I'm trying to scrape information from http://www.nfl.com/scores (in particular, find out when a game is over so my computer can stop recording it). I can download HTML easily enough, and it makes this claim about compliance with standards:
<!DOCTYPE html PUBLIC "-//W3C//DTD XHTML 1.0 Transitional//EN"
"http://www.w3.org/TR/xhtml1/DTD/xhtml1-transitional.dtd">
<html xmlns="http://www.w3.org/1999/xhtml" xml:lang="en" lang="en">
But
An attempt to parse it with Expat produces the error
not well-formed (invalid token)
.The W3C's online validation service reports 399 Errors and 121 warnings.

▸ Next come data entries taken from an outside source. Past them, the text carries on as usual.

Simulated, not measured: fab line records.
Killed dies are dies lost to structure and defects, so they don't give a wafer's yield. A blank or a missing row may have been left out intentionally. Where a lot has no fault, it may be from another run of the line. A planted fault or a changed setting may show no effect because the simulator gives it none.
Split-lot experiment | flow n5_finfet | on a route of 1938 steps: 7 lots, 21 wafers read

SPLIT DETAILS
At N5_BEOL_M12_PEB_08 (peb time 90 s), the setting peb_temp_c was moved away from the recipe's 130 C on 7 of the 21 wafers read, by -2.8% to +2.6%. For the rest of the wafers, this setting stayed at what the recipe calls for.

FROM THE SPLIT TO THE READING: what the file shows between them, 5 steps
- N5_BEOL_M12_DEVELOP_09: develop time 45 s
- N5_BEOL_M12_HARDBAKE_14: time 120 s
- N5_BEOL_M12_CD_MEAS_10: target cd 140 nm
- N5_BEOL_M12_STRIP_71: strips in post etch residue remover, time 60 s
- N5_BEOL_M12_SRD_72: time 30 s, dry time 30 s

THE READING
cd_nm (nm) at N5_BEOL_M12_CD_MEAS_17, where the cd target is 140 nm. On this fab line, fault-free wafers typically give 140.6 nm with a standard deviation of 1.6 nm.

I tried to run HTML tidy (just called
tidy
) on my linux system with the-xml
option, but tidy reports 56 warnings and 117 errors and is unable to recover a good XML file. The errors look like this:line 409 column 122 - Warning: unescaped & or unknown entity "&role" ... line 409 column 172 - Warning: unescaped & or unknown entity "&tabSeq" ... line 1208 column 65 - Error: unexpected </td> in <br> line 1209 column 57 - Error: unexpected </tr> in <br> line 1210 column 49 - Error: unexpected </table> in <br>
But when I check the input, the "unknown entities" appear to be part of a properly quoted URL, so I don't know if a double quote is missing somewhere or what.
I know that there is something out there that can parse this stuff because both Firefox and w3m display something reasonable. What tool will fix the noncompliant HTML so that I can parse it with Expat?